An agreement was reached late on Sunday for a special military procurement fund that will also allow Berlin to achieve Nato's target of spending 2 per cent of GDP on defence.

The deal, which involves amending budgetary rules in the national constitution, was struck after weeks of talks between the parties in the governing coalition and the conservatives of former chancellor Angela Merkel, representatives told AFP.

Three days after the Russian invasion of Ukraine in February, Chancellor Olaf Scholz pledged a special budget of €100bn to rearm the German military and modernise its outdated equipment over the next few years.

But critics have since accused Mr Scholz of timidity in his support for Kyiv and failing to take enough concrete action in arms deliveries.

The agreement will allow Berlin to achieve Nato's spending target "on average over several years", said a copy of the agreement obtained by AFP.

Mr Scholz told German regional dailies that the agreement would "considerably strengthen" the security of Germany and its Nato allies.

"Germany will soon have the largest conventional army in Europe within Nato," he said.

The exceptional fund will be financed by additional debt.

For that it was necessary to circumvent the "debt brake" rule enshrined in the constitution, which caps government borrowing.

This was why the government needed the support of the conservative opposition for a two thirds majority in parliament needed to pass the constitutional amendment.

The €100bn will be paid into a special fund outside the national budget.

Release of the funds for the military is a major reversal for Germany, which in recent years has delayed complying with Nato spending commitments, drawing criticism from Washington in particular.

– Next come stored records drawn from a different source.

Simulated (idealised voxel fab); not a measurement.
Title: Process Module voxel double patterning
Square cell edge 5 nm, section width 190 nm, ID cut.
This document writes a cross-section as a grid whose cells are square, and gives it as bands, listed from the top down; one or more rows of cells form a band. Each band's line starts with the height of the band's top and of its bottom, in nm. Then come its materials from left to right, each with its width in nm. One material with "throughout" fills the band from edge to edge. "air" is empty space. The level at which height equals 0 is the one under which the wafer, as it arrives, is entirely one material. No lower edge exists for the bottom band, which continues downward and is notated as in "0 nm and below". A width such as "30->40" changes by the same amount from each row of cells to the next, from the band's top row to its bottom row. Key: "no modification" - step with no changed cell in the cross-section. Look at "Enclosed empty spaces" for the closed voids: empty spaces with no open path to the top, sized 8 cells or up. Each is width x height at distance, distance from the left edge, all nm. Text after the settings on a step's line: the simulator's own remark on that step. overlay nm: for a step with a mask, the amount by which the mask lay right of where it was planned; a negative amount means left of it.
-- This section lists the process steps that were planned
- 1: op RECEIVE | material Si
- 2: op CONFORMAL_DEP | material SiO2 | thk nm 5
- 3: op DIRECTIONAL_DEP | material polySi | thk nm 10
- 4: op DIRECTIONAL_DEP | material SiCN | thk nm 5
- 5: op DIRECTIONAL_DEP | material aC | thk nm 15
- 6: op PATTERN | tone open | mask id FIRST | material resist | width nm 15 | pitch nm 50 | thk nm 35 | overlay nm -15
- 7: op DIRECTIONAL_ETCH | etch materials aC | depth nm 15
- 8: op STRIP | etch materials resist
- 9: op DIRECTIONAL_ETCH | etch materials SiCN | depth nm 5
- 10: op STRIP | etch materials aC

Since the end of the Cold War, Germany has significantly reduced the size of its army, from about 500,000 troops in 1990 to 200,000 today.

Fewer than 30 per cent of German naval ships were "fully operational", according to a report published December on the state of the military. Many of the country's fighter aircraft are unfit to fly.

But the invasion of Ukraine has jolted into action a country steeped in pacifism since the horrors of the Nazi era.